Tech

Major tech companies suspend Gab for sanctioning hate speech in the aftermath of the Pittsburgh shooting

Earlier on Saturday, a man shot up the Tree of Life synagogue in Pittsburgh, Pennsylvania, killing 11 people before being arrested by the police. The 46-year-old suspect, Robert Bowers, has had a history of anti-Semitic speech on a social network platform called Gab. Following the news report of the shooting, tech companies such as PayPal, Stripe and hosting company Joyent terminated their services with Gab.

A PayPal spokesperson addressed the ban with tech site The Verge, and cited hate speech as the reason for termination. They claimed the ban came because it was revealed the shooter had shown his intentions on the site shortly before the attack.

“The company is diligent in performing reviews and taking account actions. When a site is explicitly allowing the perpetuation of hate, violence or discriminatory intolerance, we take immediate and decisive action.”

Following the shooting, media outlets began posting snippets of Bowers’ anti-Semitic rhetoric on Gab. A Gab spokesperson addressed the claims on Medium saying that the company “unequivocally disavows and condemns all acts of terrorism and violence.”

A segment of the statement reads as follows:

“We are saddened and disgusted by the news of violence in Pittsburgh and are keeping the families and friends of all victims in our thoughts and prayers.”

“We refuse to be defined by the media’s narratives about Gab and our community. Gab’s mission is very simple: to defend free expression and individual liberty online for all people. Social media often brings out the best and the worst of humanity. From live streamed murders on Facebook, to threats of violence by bombing suspect Cesar Sayoc Jr. that went unaddressed by Twitter, and more. Criminals and criminal behavior exist on every social media platform.”

A Gab spokesperson mentioned that they cooperated with law enforcement and turned in information from his profile after learning of Browers’ actions.

Earlier last night, Gab posted yet another screenshot of a notice that they received from hosting company Joynet. It states that it “received notice of breach of the Joyent Terms of Service,” and that the site would be suspended as of 9:00AM ET on Monday, October 29th. Gab affirms that it is solving the issue and the network would “likely be down for weeks because of this.”
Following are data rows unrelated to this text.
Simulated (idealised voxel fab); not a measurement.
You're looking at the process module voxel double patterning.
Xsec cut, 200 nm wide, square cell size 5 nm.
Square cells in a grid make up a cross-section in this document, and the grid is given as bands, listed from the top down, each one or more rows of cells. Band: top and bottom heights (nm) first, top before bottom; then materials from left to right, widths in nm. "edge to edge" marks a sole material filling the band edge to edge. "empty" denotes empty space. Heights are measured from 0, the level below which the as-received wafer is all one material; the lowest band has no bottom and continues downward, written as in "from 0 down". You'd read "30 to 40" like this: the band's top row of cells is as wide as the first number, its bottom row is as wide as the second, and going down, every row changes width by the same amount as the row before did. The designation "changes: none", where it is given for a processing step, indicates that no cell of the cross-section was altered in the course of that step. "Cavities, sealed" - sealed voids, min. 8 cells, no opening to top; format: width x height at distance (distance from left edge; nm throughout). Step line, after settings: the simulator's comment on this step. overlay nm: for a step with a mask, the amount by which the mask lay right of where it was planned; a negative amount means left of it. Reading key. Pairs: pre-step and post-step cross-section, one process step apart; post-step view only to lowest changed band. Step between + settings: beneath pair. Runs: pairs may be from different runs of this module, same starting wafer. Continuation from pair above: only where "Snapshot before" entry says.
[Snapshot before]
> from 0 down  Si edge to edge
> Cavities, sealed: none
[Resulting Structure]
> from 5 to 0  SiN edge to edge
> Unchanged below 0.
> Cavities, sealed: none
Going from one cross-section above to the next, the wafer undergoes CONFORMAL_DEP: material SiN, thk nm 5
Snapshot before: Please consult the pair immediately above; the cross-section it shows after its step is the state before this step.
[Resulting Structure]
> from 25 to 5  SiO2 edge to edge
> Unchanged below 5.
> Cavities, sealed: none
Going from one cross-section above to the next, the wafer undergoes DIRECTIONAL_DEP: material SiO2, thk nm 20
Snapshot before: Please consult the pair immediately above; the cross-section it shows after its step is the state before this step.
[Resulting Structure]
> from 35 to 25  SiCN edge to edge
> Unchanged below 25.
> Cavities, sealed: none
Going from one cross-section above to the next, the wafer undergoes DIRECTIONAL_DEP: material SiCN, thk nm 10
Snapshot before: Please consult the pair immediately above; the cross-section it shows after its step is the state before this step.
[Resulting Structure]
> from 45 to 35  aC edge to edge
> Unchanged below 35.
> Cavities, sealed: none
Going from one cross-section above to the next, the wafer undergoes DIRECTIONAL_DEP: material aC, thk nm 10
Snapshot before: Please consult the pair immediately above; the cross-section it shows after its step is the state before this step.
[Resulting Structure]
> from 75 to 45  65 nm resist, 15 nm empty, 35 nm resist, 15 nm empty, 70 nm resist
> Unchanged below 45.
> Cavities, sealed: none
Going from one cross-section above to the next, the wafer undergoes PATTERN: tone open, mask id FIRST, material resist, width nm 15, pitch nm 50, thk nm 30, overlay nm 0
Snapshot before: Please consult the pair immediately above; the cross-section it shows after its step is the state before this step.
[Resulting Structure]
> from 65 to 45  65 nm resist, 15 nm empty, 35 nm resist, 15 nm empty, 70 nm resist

Gab followed up that notification with a second screenshot which says that Stripe suspended its services to the site’s account. They investigate the issue further, saying that the company had “not provided us sufficient evidence that Gab actually prevents violations of our policies in your Gab Pro service, or any other portion of your service that relies on Stripe for monetization.” According to Stripe, the investigation will go on for a week.

Gab states that they suspended Bower’s account instantly, but rejected the notion that the platform fosters violence and alt-right extremism. Nonetheless, they expect to be banned from Twitter and Facebook soon.

Major tech companies have long condemned Gab for fostering hate speech by giving it a free-access platform.

Companies like Apple refused to host Gab’s application on their Apple store, and Google removed the app from its Play store back in August 2017. Both companies cited that Gab violated hate speech policy. Further, Microsoft threatened the social network after anti-Semitic posts were published earlier this July.

After PayPal’s ban, Gab firmly stated that they do not “allow terrorists on our platform” and dismissed the notion that their content leads to violence.

But researchers have found that anti-Semitic messaging on online platforms is on the rise, and the attempted bombing of prominent Trump critics in the past week has put a spotlight on the role that online rhetoric has played in recent weeks, months, and years.